The Dhaka University authorities yesterday claimed they never said “outsiders were prohibited on campus”.
“Some mass media outlets and social media users have partially presented the decisions of Dhaka University's Provost Committee, creating confusion among public. No restriction was imposed on anybody to enter or roam around the campus,” said a statement released by the DU.
The authorities also urged all not to encourage “an evil force” by spreading “confusing information” about the university.
The statement comes two days after the university authorities announced that no outsiders would be allowed to roam or stay on the campus or carry out any activities without their permission.
The decision, made at a provost committee meeting on July 5, left people wondering whether they would be able to visit the campus, where many historic and religious establishments were located.

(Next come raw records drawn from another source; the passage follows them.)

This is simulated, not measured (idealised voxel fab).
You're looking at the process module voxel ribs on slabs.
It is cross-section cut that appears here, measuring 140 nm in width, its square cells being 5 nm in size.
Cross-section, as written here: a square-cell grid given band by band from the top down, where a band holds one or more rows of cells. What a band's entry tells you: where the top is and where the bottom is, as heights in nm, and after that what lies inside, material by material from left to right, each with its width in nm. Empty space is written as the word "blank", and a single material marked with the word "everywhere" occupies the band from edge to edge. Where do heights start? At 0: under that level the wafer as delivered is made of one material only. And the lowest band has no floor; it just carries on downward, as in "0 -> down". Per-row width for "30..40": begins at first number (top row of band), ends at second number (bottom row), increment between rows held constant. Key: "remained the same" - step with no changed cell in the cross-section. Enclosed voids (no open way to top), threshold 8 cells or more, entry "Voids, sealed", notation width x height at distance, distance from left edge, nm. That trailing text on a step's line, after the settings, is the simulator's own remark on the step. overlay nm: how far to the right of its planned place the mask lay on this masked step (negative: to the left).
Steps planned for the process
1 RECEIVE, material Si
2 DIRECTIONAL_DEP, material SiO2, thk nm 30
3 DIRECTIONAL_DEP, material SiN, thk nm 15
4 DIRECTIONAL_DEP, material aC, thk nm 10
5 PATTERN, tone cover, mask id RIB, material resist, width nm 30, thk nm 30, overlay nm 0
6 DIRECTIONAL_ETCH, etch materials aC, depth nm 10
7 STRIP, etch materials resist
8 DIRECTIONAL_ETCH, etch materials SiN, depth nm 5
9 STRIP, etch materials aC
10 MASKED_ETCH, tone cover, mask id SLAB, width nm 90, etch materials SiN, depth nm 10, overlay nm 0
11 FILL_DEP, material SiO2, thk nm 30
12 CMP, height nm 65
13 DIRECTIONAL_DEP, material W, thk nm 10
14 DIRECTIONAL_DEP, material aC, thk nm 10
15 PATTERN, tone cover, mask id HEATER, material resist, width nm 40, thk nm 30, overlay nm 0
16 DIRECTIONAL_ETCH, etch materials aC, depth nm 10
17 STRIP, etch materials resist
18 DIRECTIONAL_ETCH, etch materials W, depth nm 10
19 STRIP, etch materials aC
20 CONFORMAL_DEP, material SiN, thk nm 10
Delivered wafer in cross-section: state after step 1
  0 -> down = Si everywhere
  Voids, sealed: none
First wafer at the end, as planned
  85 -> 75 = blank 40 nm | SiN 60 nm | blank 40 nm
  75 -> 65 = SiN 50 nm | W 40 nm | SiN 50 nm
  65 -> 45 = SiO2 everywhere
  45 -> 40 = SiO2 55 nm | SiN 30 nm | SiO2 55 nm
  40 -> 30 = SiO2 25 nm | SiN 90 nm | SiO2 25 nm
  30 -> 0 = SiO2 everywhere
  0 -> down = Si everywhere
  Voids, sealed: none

Many, including two former DU vice chancellors Prof Emajuddin Ahmed and Prof AAMS Arefin Siddique, argued the move was against the spirit of the country's premier university, from where some major democratic movements had sparked.
However, the DU authorities in their new statement said the decisions and steps taken at the provost committee meeting were in line with existing rules, policies and earlier decisions of the university.
Prior approval of the university authorities is required to hold any programme, including rally or meeting, on the campus, the statement said, adding that the decision was nothing new.
Monday's statement, however, said, “Outsiders will not be allowed to roam or stay here or carry out any activities without permission of the authorities/proctor. If necessary, the authorities will seek help from law enforcers.”
Yesterday's statement said security guards were always stationed at the gates and it was necessary to create an atmosphere, so that the guards could discharge their duties.
“Authorities occasionally give different directives to them to enhance their skills and responsibilities. Current steps are part of such initiatives,” the statement reads, adding the university authorities are determined to do whatever is required to keep the campus safe for students.
However, DU Vice Chancellor Prof Md Akhtaruzzaman on Tuesday said, “We will soon set up security checkpoints at every entry point. Our security guards will be posted there. They will prevent outsiders from entering the campus.”
The VC, however, declined to comment when he was contacted yesterday. “Whatever is written on the press release… just write it,” he said.
The proctor also declined to comment.
In Monday's statement, the authorities said, "Resident students of dormitories be directed that they refrain from initiating any activities (spreading rumours or making provocative comments) -- other than studies and co-curricular programmes -- that may hinder academic or normal life.”
The statement also asked provosts concerned to issue letters to the women students who recently demonstrated inside their dorms “hampering normal lives of other students” and to make the students aware of their “responsibilities and duties” in the dormitories.
The step came at a time when the DU became the centre of the ongoing movement for reforming the quota system in civil service. Students from other educational institutions and jobseekers have been taking part in it.
Leaders of Bangladesh Sadharan Chhatra Odhikar Sangrakkhan Parishad, a platform that spearheads the quota reform demonstrations, said the decision was aimed at thwarting their movement.
The university authorities have been widely criticised after Chhatra League men attacked quota reformists on the campus while the university administration remained silent.
To add insult to the injuries, the DU vice-chancellor on Sunday compared the activities of quota reformists with that of Islamist terror outfits like the Taliban and Al-Shabaab.